As the summer heats up in South Sound, so does the years-long debate over whether or not to keep Capitol Lake or remove the Fifth Avenue Dam to allow the Deschutes River to flow freely.
The Thurston Chamber of Commerce, firmly in the pro-lake camp, heard on Wednesday a lake-friendly report from retired Evergreen State College marine sciences professor David Milne, who recently analyzed a voluminous technical report and computer model used by the state Department of Ecology to look at pollution loading in the Deschutes River, Capitol Lake and Budd Inlet.
The Ecology team of three professional engineers concluded that the Capitol Lake dam has a negative effect on Budd Inlet water quality, specifically reducing dissolved oxygen levels critical to marine life in lower Budd Inlet.
Milne comes to a far different conclusion about the lake and the dam. He said the two working in concert intercept and trap 50 percent to 90 percent of the nitrogen entering the lake from upstream on Deschutes River.
“Capitol Lake prevents some 27 metric tons of nitrate nitrogen from entering Budd Inlet every summer — a huge beneficial effect of Capitol Lake equivalent to the action of two LOTT (wastewater treatment) plants.” Milne said.
He also labeled all the violations of water quality standards in the lower inlet shown by the model as “mathematically microscopic and ecologically inconsequential.”
Ecology officials agree with Milne’s assessment that the aquatic plants in the lake do soak up nitrogen and store it in the lake. However, the plant growth in the lake discharges more organic carbon to Budd Inlet than would occur if the river flowed directly into Budd Inlet. And, according to Ecology, the organic carbon uses up oxygen as it decays, causing lower oxygen levels than a damless river would deliver.

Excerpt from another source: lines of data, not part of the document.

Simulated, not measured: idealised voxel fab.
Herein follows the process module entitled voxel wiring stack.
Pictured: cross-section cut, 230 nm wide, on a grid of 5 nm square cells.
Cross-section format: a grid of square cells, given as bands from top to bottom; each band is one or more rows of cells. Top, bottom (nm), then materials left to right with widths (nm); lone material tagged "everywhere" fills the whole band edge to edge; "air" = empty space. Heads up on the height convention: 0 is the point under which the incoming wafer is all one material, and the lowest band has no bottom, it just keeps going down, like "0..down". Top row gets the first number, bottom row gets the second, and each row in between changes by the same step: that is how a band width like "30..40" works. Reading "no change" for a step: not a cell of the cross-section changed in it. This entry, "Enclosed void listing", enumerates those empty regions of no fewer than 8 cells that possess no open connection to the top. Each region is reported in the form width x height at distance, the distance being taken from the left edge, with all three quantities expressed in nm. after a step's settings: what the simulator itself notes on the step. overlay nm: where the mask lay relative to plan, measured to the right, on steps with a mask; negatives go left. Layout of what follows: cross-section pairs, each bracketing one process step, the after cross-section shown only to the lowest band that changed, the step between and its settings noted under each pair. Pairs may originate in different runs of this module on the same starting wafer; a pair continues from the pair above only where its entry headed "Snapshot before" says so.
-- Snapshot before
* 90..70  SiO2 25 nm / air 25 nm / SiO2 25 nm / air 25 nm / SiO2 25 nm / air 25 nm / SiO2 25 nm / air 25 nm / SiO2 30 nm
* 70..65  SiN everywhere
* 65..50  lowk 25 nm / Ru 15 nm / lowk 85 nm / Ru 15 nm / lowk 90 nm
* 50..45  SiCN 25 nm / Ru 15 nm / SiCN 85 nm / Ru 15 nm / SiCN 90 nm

“We absolutely stand behind our report and what we’ve published already,” Ecology environmental engineer Mindy Roberts said, adding that the dam has the single biggest impact on dissolved oxygen in southern Budd Inlet.
Confused by dueling science and cost estimates in the lake-estuary debate?. Don’t feel alone. The Capitol Lake Improvement and Protection Association (CLIPA) is fiercely passionate in its support for the lake option. The Deschutes Estuary Restoration Team is just as passionate about the value of an estuary.
As the 58th Annual Lakefair Festival looms on the horizon, and the lake keeps filling up with sediment, it’s hard to see an end to this debate in sight.
The state Department of Enterprise Services signed an interagency agreement with the William D. Ruckleshaus Center last month to try to bring some sense to this nearly 25-year community debate.
The center, named after a highly respected public servant and corporate leader, has offices at both the University of Washington and Washington State University. Its mission is to find answers to thorny public policy disputes by bringing warring parties together for dispute resolution.
A word of caution: The $60,876 contract doesn’t call for the Ruckleshaus Center to settle the argument and pick the lake or the estuary as the preferred option. All the center staff will do is decide if there is a path forward for the lake and estuary folks to find common ground to work on a lake or estuary management plan. History suggests this is mission impossible.
“For CLIPA and DERT, the deal breaker is the dam,” noted DERT executive director Sue Patnude. “Consensus is next to impossible.”
Both sides are crafting community and political agendas to gain support for their positions. CLIPA co-founnder Bob Wubbena said his group will press for public and private community leaders — not mid-level state bureaucrats — to work on a Deschutes Urban Watershed Plan for the area from Pioneer Park in Tumwater to Priest Point Park in Olympia.
He said the lake group and its supporters will lobby the 2015 state Legislature to finance a $10 million lake dredging project to remove lake sediments that need to be dredged regardless of which management option prevails.
DERT intends to hire a lobbyist to work the Legislature on behalf of dam removal and a future estuary, Patnude said.
A final report from the Ruckleshaus House center is due back to the state in December, just before the Legislature convenes.
And Lakefair kicks off Wednesday on the shores of a lake of prolonged neglect, off limits to public use due to the presence of the New Zealand mud snail.